But “there is no internet in this house and it’s hard, sometimes impossible, to speak to our family. All we can do is wait here, eating and sleeping all day, while my family is in so much danger,” Mohammed added, echoing an issue many in the refugee house share.

Uncertainty over the future besets many of Spechbach’s latest arrivals; most in the refugee house are unsure whether they and their families will be granted asylum and the waiting and the boredom of not working and spending time with larger families is beginning to grate on many.

Yet, despite the difficulties, most refugees in Spechbach say they are trying to integrate. Mohammed and Zachariah go to as many German classes as they can.

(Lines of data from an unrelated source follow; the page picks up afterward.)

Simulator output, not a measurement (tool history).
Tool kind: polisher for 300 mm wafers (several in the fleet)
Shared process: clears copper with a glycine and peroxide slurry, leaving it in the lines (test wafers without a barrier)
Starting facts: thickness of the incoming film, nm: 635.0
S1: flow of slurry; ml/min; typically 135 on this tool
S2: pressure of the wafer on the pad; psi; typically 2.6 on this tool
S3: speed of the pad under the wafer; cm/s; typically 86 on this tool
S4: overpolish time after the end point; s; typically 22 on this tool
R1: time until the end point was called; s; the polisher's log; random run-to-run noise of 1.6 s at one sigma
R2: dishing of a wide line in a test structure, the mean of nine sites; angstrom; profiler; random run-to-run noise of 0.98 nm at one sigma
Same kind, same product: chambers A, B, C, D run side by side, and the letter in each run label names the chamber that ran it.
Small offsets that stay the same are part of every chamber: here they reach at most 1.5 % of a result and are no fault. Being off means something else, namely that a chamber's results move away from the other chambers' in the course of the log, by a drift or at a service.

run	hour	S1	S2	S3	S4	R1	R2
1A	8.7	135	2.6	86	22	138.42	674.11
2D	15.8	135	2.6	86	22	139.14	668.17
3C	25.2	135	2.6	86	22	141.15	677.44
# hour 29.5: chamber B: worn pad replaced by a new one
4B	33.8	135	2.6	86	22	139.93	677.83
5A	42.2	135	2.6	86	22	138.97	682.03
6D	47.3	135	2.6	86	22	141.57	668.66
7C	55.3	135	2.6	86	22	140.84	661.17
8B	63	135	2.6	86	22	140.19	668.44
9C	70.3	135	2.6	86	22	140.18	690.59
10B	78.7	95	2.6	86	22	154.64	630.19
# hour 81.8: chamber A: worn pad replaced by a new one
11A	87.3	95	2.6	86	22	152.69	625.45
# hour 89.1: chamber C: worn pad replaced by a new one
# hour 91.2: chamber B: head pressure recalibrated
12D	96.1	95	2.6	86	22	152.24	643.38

“We go to school for three hours every day to learn German in a nearby town, Sinsheim. My German is good - it’s easy. I know a little English, and this helps me to learn German. Germany is a very good country. It’s beautiful. The system is good: the Germans work and they study - like Syrians do,” Mohammed said.

Local volunteers

Five local German volunteers from Spechbach and surrounding towns teach English at the refugee house every day. One of the teachers, Ferdi Oberheinrich, 66, lives in Spechbach a few hundred metres from the refugee building, and has been helping out since it opened. He explained how the local community is generally supportive of the newcomers.

Local teacher Ferdi Oberheinrich outside his home in Spechbach (MEE/Oscar Webb)

“Some people from the village will take clothes to a bazaar-type event at the house every now and then, or prams, or whatever is needed up there. There’s also a mother-and-baby class at the centre. The families also have some volunteers taking care of them - it’s sort of like ‘adopt a family’, and so the volunteers help them fill in applications, help them go to the doctor, make appointments and so on,” Oberheinrich said.

“Some people make snide remarks, but apart from that nothing happens to them. Most people are generally very relaxed about the refugees here.”

Even so, the situation “is not ideal for refugees here in a remote little village; there are no shopping facilities,” Oberheinrich said.

His wife, Angele, a volunteer at Spechbach’s school, however, thinks that those who come to Spechbach have it relatively easy.

“It’s probably a little more peaceful for them living here than in, say, the refugee home in Sinsheim [ a town further south], which is just horrible.”

“There are about 300 or 400 people accommodated in what are basically containers in a semi-derelict state in Sinsheim. Generally, the bigger the accommodation is, the bigger the problem.”

Nor is the situation uniform across Germany. “In towns near here,” Oberheinrich said, “you hear of refugee homes that have been set on fire. Here at least it’s peaceful and refugees are reasonably well accepted.”